Many people asked me how Duplo compares to kubernetes and Mesos. Duplo originally started as cloud agnostic container management system but later evolved to be an AWS specific micro-services platform that, in addition to container management, integrates various AWS services with Docker containers, provides a CI\CD pipeline for GitHub Repos, integrates with third party logging, billing and monitoring tools like Sumologic, Cloudability and Signalfx among other things. Duplo’s CI/CD components provides a native build system with the option to use Circle Ci for the same. So in this aspect Container Management that is the primary kubernetes & Mesos functionality is only one of the many Duplo functions. When building Duplo’s Container Management I started by looking at Kubernetes, but instead choose to build it on top of Microsoft’s Azure Pack Framework (** 09/26 - I have added an addition option for using Google OAuth and a bootstrap based UI without using Azure Pack). Following are the reasons kubernetes & Mesos did not fit the requirements:
- Multi-Tenancy: Kubernetes (or Mesos) have no notion of a tenant. They have concepts of tags using which containers can be mapped to specific hosts. They neither have identity nor authentication at a tenant level. The agents themselves are tenant agnostic as well. It is certainly possibly to add a layer of tenancy on top of Kubernetes (or Mesos) and orchestrate the same. Alternatively one can create an isolated deployment of Kubernetes (or Mesos) per tenant. Microsoft for now implements the latter with Mesos to achieve Multi-Tenant container service in its Azure Cloud. Duplo on the other hand is based off Azure Pack which is fundamentally Multi tenant. In Duplo, all the way from a Tenant login in UI, identity provider, API, scheduler, worker pools to the agent the full stack is multi-tenant. Duplo adopts a very typical public cloud architecture suitable for self-service usage while Kubernetes evolved from private cloud suitable for an administrator controlled system like VMWare’s VCenter.

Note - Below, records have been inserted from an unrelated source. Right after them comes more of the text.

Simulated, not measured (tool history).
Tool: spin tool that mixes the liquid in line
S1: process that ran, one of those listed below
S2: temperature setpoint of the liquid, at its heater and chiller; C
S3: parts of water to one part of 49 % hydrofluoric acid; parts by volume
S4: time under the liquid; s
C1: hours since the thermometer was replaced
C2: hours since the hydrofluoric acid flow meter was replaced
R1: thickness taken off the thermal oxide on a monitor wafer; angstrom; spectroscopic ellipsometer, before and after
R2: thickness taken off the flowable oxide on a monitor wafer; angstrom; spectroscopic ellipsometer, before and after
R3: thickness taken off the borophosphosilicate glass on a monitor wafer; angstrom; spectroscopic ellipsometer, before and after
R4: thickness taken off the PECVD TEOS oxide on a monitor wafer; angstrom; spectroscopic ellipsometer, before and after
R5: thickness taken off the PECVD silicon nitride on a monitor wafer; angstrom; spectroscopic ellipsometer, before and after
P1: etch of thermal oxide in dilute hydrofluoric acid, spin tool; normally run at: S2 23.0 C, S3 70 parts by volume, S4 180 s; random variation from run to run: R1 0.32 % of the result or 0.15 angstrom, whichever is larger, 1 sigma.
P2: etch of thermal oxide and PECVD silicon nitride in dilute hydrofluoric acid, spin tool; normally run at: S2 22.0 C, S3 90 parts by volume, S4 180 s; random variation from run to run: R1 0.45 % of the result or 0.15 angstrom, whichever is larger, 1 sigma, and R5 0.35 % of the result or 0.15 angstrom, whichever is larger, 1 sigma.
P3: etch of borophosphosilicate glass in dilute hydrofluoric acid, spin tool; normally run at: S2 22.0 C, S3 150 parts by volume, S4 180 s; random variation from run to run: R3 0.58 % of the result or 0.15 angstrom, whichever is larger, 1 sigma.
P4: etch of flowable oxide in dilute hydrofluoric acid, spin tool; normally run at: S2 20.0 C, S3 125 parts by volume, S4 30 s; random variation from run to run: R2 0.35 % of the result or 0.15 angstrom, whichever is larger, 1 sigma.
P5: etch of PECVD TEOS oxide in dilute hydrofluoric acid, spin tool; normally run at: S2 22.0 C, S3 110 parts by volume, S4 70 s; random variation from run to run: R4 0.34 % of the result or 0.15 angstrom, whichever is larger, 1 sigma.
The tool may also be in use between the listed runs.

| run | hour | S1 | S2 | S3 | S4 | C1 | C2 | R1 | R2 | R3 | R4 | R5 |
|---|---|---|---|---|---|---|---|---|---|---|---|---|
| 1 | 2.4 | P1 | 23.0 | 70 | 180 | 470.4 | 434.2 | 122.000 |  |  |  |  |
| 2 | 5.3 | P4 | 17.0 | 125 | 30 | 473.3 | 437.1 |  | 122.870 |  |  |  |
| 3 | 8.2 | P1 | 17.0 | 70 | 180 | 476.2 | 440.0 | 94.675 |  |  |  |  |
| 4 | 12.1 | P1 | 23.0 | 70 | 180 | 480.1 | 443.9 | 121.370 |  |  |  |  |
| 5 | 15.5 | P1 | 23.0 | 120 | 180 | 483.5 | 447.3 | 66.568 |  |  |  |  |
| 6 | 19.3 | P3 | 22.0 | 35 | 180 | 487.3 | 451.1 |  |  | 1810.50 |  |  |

- Cloud Storage and Stateless: Kubernetes again coming from a private cloud use case adopts concepts like data replication across controllers, paxos, zoo keeper or an equivalent leader election protocol. The servers are stateful and backups need to be managed.I wanted servers to be stateless and a cloud backed storage mechanism like S3 where we can rely on the provider’s reliability. Leader election can be achieved by 10 lines of code against dynamo DB. In Duplo architecture each controller host is independent and stateless, they all try to acquire a lock in dynamo with a lease and the leader uses S3 as data store.
- Networking (ELB, SSL Certs and DNS Integration): Kubernetes has a concept of Kube-proxy but is agnostic to any real Loadbalancer in the environment and it is up to an additional layer of orchestration to map the service to the LB. SSL termination and DNS are out-of scope and to be managed by a orchestration layer on top.Duplo natively integrates ELB functionality. Each service is allowed to choose “any” port that is to be loadbalanced. Duplo also allows HTTPS termination at ELB, AWS SSL certificate support and DNS configuration by integrating with Route53 and Ultra DNS. Duplo has a per tenant network overlay with flat container address space.
- Third Party Logging, Billing and Monitoring: When new hosts are added to the pool, Duplo automatically injects third party containers like sumo and signalfx collectors. It sets them up to provide an integrated logging, billing and monitoring experience. In kubernetes this is again to be done by an orchestration layer.
- Administrative Policy Framework: By leveraging Azure Pack Admin portal and apis, Duplo provides a policy framework where administrators can control tenant functions. For example set limits, public access policy, host volume mapping and other privileges.
- User Interface: Azure pack provides a nice Tenant and Admin portals where Duplo is be exposed as a resource provider.
It seemed like retrofitting Kubernetes or mesos with all these functions was not the right approach. So in order to achieve the desired functionality, leveraging Azure Pack’s multi-tenancy model and building a native container management system was a better choice. My background in Microsoft Azure compute and network management systems was big plus.
Duplo is tightly coupled with AWS and that is use case it addresses. If one is looking for a cloud agnostic single tenant container management system without any of the functions described above then Kubernetes and mesos are better choices. Mesos is a well established platform for hadoop work loads.